The foreseeable harm done by Sanger and his Times colleagues now includes the likelihood of Iranian retaliation because industrial sabotage, like blockades and air raids, are acts of war. You might remember how, earlier this year, the Iranians forced down our beyond-top-secret spy drone, apparently by spoofing its GPS system. Given the sloppy condition of our cyber defenses, the mullahs must surely be contemplating retaliation, say against the notoriously computer-dependent American infrastructure. Could Iran really do that? Obama’s own cyber-czars have long acknowledged our vulnerabilities to such attacks. Although few Americans now realize it, The New York Times has brought us closer to another horrific day like 9/11, when the lights go out, the ATMs don’t work and the gas pumps at the local filling station aren’t open.

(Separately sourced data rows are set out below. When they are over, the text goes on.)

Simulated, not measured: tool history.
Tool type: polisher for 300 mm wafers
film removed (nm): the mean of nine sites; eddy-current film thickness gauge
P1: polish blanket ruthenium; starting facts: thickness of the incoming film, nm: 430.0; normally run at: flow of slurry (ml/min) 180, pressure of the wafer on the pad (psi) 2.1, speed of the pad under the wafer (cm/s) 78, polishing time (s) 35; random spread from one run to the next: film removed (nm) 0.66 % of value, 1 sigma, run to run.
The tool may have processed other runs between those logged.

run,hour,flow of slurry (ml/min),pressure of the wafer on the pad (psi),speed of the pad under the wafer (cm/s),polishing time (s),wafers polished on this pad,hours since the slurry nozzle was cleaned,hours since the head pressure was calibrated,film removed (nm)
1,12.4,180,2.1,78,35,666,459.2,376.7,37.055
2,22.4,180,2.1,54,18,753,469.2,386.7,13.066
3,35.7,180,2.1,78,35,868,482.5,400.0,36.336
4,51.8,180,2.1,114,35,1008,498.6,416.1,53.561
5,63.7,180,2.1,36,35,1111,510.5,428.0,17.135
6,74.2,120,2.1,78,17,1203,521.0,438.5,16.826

But there is an even deeper internal security issue: How far does the First Amendment extend today — or has it become the suicide pact of the 21st century? Does the “public’s right to know” mean that the press can freely compromise secrets directly affecting the nation’s survival? To begin with, remember that the secrets betrayed by The New York Times were not the property of the White House, the National Security Council, the Pentagon or the 14 alphabetical agencies comprising our intelligence establishment. Instead, those secrets were owned by the American people, who rely on their government to protect those crown jewels, which are essential to both the common defense and the general welfare.
So what do we do about Sanger and The New York Times — or a White House leaking like a sieve since Inauguration Day? This may be a moment to make haste slowly, to re-establish a badly frayed bipartisan consensus and make better sense of the nation’s rapidly changing, information-age interests. The appropriate place to begin is in the House, specifically the House Armed Services and Government Oversight Committees. Those committees should adopt the RICO model (used to crack organized crime conspiracies) and use the FBI to pin down how the secrets were leaked. Sanger, his source and their co-conspirators are now profiting in various ways from the sale of American secrets. So why not use a RICO approach to fix responsibility: Who leaked, who conspired and, most of all, qui bono?
That’s an appropriate response considering that the stakes are as high as the offices of the likely leakers. Like Thomas Donilon, for example, the current national security advisor. Both in Sanger’s book and Bob Woodward’s Obama’s Wars, Donilon is conspicuous for his rigorous self-promotion and hyper-political willingness to force the national security establishment to hew the administration line. You never know the facts until you do the investigation: But Donilon’s West Wing office is a good place to begin. As a young officer investigating security crimes in the Army equivalent of the FBI, I learned a vital lesson: Conspiracies break only when you give people compelling reasons to tell the truth.